I would suggest looking at Asian cultures -- and in particular because of their current political and economic significance -- China and India to discover, first of all, that relationships/networks can be a natural part of both social and economic activity and a fundamental component of the value system; secondly, that they don't require specific communication tools (hardware or software) to exist; and thirdly that the "economy" of such networks is a subtle mix of efficiency and affect... which means that we in the west perceive it inevitably as messy, unfair and arbitrary. And yet, like Galileo, we have to add... "but it turns" (for them, of course, not for us) so maybe it's worth reviewing the model.

My prediction for the next ten years is that we in the west will undergo a major learning experience focused on new models of social relationships/networking. We will discover and begin to adapt to what the Chinese call guanxi, a concept somewhere between network and relationship, with multiple behavioral ramifications. With major geo-political shifts taking place against a background of continuing technological change, marked by the growing strength of Asia to counter the US economic hegemony of the past 60 years (the US representing the ultimate template for extreme individualism), we may discover -- or even be forced to discover -- the value of paying attention to the way guanxi works. It represents a much more complex model of "engagement" than anything that has come out of our "local" debates (we like to think they're global, but -- and this is a measure of our naivete -- we are all prisoners of our village culture).

How that "enlightenment" encompassing a new vision of networking will happen nobody can predict. But it's worth knowing that there are other models than, on the one hand, our hopelessly "logical" but poorer than destitute "free markets governed by the actions of rational agents" or, on the other hand, the newly constructed stages for narcissistic activism (Second Life, Twitter).

Friday, January 04, 2008

The paradox of change and learning technology


If Iowa is any indication, 2008 looks to be a year of change, or rather of a growing desire for change. Of course, even when called for by the vox populi, change may not occur since we should never discount the resources of the powers of resistance -- always equal to the task -- who will find new ways of making sure the status quo maintains its fundamental rights. Pakistan gives us an idea of one tactic for protecting vested interests; a bit brutal, but there are other more subtle ways that can easily be mobilized in our western democracies.

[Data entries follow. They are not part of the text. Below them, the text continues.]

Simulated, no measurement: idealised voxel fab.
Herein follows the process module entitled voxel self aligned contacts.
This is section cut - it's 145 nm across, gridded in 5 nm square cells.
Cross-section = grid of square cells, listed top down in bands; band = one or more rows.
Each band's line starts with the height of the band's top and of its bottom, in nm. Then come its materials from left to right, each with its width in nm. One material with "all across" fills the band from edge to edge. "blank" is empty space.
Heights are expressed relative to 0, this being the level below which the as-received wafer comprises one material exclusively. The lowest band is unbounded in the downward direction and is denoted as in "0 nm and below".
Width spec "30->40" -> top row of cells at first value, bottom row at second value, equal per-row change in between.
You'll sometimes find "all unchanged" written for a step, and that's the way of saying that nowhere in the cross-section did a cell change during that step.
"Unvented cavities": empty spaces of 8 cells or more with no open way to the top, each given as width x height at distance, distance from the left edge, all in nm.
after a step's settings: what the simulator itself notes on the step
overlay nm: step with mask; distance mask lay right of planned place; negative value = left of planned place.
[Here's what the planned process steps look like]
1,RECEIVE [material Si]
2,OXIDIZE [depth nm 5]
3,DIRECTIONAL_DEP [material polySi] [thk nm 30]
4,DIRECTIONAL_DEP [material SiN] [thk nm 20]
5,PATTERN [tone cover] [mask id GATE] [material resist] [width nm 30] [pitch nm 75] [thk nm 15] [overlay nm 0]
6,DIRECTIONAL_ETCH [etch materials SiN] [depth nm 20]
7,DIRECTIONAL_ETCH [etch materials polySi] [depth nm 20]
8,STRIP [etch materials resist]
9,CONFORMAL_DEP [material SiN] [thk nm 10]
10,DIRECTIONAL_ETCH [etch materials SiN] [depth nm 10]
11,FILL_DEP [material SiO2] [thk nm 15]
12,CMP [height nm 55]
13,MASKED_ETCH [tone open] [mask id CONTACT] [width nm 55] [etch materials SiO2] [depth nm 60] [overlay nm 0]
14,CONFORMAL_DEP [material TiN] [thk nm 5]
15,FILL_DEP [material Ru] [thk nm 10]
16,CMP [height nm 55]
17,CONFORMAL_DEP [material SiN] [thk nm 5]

So what does politics have to do with changes in the learning scene in 2008? The parallels are worth considering; to wit, the fact that in both domains the methods of the past have quite obviously failed to deliver anything but disappointing results. In politics, the received wisdom was that when there was a problem you carried a big stick, replacing it with a bigger one when necessary, and if you thought it was big enough for the annoyance you were faced with at any given moment you used it (whether preceded by talking softly or aggressively) to hammer home your favorite truth or doctrine and/or snuff out the enemy. In the field of learning, the stick had on its rough surface grades, degrees, diplomas and certification while its hard core consisted of controlling and amassing information (the equivalent of military might) and deploying it in places called, variously, "the classroom", "the training room" or "the learning management system".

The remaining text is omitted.